Next, an operation example of the image processing device 1 will be described with reference to the flowchart of FIG. 10.

In step S101, the input reception unit 21 receives input from a user. When receiving the input from the user, the input reception unit 21 transmits a signal indicating the reception to the state determination unit 22. The processing proceeds to step S103, and when receiving the signal from the input reception unit 21, the state determination unit 22 determines the state of a vehicle. When determining that the condition for registering a face ID is satisfied, the state determination unit 22 transmits a signal indicating the determination result to the video playback unit 23. The processing proceeds to step S105, and when receiving the signal from the state determination unit 22, the video playback unit 23 plays a video on the display 12 (see FIG. 3). When the video is displayed on the display 12, the notification unit 28 notifies the user to turn the face in the direction of the camera 11 and to change the face orientation in the vertical and horizontal directions in the same manner as in the video, until registration or authentication of the face ID is completed. As a notification method, there is a notification using text information or a notification using voice. As the notification using text information, the notification unit 28 may display the text “Please turn your face in the direction of the camera, and change your face orientation up, down, left, and right in the same manner as in the video” on the display 12. As the notification using voice, the notification unit 28 may provide, through the speaker 13, the voice notification “Please turn in the direction of the camera and change the orientation of your face up, down, left, and right in the same manner as in the video”.

The processing proceeds to step S107, and when the user is moving the face while gazing at the video, the camera 11 captures multiple face images which are different from each other and in which face orientations are each within the first angles 61 and 62 on the basis of a state where the user faces the front of the camera 11.

The processing proceeds to step S109, and the feature amount extraction unit 24 determines whether or not the features of face data can be extracted. The determination method is not particularly limited, and for example, when it is detected that the user is wearing a mask, the feature amount extraction unit 24 determines that the features of face data cannot be extracted (NO in step S109). In contrast, when it is not detected that the user is wearing a mask, the feature amount extraction unit 24 determines that the features of face data can be extracted (YES in step S109). In the case of NO in step S109, the processing is interrupted. At this time, the notification unit 28 may notify “Please remove the mask and take the image again” or may notify “Are you wearing something to hide your face?”.

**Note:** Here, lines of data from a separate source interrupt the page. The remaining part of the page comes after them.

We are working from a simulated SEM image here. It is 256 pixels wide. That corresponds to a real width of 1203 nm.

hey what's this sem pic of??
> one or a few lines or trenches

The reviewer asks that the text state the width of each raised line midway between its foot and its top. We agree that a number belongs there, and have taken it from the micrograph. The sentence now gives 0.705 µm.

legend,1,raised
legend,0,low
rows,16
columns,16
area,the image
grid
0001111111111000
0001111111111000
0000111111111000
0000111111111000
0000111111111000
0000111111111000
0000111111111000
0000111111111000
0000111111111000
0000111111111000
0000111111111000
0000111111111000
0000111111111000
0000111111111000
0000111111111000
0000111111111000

When YES in step S109, the processing proceeds to step S111, and the feature amount extraction unit 24 determines whether or not multiple images have been acquired within a predetermined time. When the camera 11 has not been able to acquire multiple images after the predetermined time has elapsed (NO in step S111), the processing proceeds to step S113, and the notification unit 28 prompts the user to retry imaging and notifies the user, when the video is displayed on the display 12, to turn the face in the direction of the camera 11 and to change the face orientation in the same manner as in the video until registration or authentication of the face ID is completed. The notification method is the same as that in step S105. After alerting the user through the notification, the processing returns to step S101. When YES in step S111, the processing proceeds to step S115, and the feature amount extraction unit 24 extracts the features of face data using multiple face images acquired from the camera 11. The feature amount extraction unit 24 transmits the extracted features of face data to the ID registration unit 25. The processing proceeds to step S117, and the ID registration unit 25 registers a face ID using the features of face data acquired from the feature amount extraction unit 24. The ID registration unit 25 transmits a signal indicating that the registration of the face ID has been completed to the video playback unit 23 and the notification unit 28. The processing proceeds to step S119, and the video playback unit 23 stops the video when receiving the signal, and the notification unit 28 notifies the user that the registration has been completed.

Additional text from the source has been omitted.